And what if I’ll harm someone while working as a coach? And what if I won’t know how to help them? And what if the client will not make progress?

So maybe it’s better to give up on the dream of becoming a professional helper. Maybe it’s better to just admit that I’m not made to be a coach and just give it up.

No.

This is not the solution.

There wasn’t a coach in-the-making who didn’t have such thoughts cropping up.

We’re dealing with people’s lives and we have a big responsibility on our shoulders.

If you see yourself as someone who has the ability to help others, and you enjoy it, and you know that others can benefit from the help you already offer them, then giving up on the thought of becoming a coach is simply NOT the solution.

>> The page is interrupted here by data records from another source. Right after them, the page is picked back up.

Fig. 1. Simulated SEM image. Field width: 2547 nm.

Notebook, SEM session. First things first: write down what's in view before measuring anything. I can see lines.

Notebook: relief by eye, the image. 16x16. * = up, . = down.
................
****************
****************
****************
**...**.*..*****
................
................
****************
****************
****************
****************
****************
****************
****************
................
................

What is better, is first of all, to give it a chance. To assess how you are already helping people and to learn to grow from there to become a professional helper.

It’s better to learn skills and tools and practise them first in a supportive and non-judgemental environment, together with others who learn to do that too.

It’s better to learn how to work, to slowly assess how you fit into the profession, to gradually practise first with other people who want to achieve the same, then with people who present “not so complicated” challenges, and only then, and when you feel that you’re ready, to move on to offer help to real clients.

These worries are good.

They mean that your ethics are in the right place and that you want to work to the benefit of the clients. It means that you’ll strive to assist and help your client and will put them in the centre of the process.

But if you’ll keep being worried, and you’ll freeze or give up, all the good which you can offer will be wasted.

If we won’t try, we’ll never know if we are suitable to help professionally. And what good is that?

The solution is therefore to give it a chance;

to want to learn how to work professionally;

to learn the skills and tools.

A good coaching course will provide you with all that.

Look for a course which will include the following:

  • Teaching the difference between a friendly way of helping and a professional way of helping

  • Teaching the tools and skills needed for a professional helper: Safety, listening skills, dealing with feelings and emotions, empathy (to name a few)

  • Will be based on a strong ethical code of the profession

  • Setting professional boundaries

  • Will include a lot of practical practice with real problems which will be presented by real people

  • Be mostly face-to-face. It's people we're talking about here after all and the personal connection is key.

This is a good indication that the outcomes for you will be

that you’ll know how to help people while focusing on them, on their empowerment and growth. You’ll be able to assess the process whether you’re helping them enough. With that you’ll be able to help them achieve the change they wish to achieve. And you’ll minimise the chance of harming them in the process.

So are you able to work as a coach? There’s only one way to know it: To learn how it’s done, to get feedback on your work and once you’re ready, to try it for yourself.

I believe in people’s ability to help others. And I believe that you can do it too.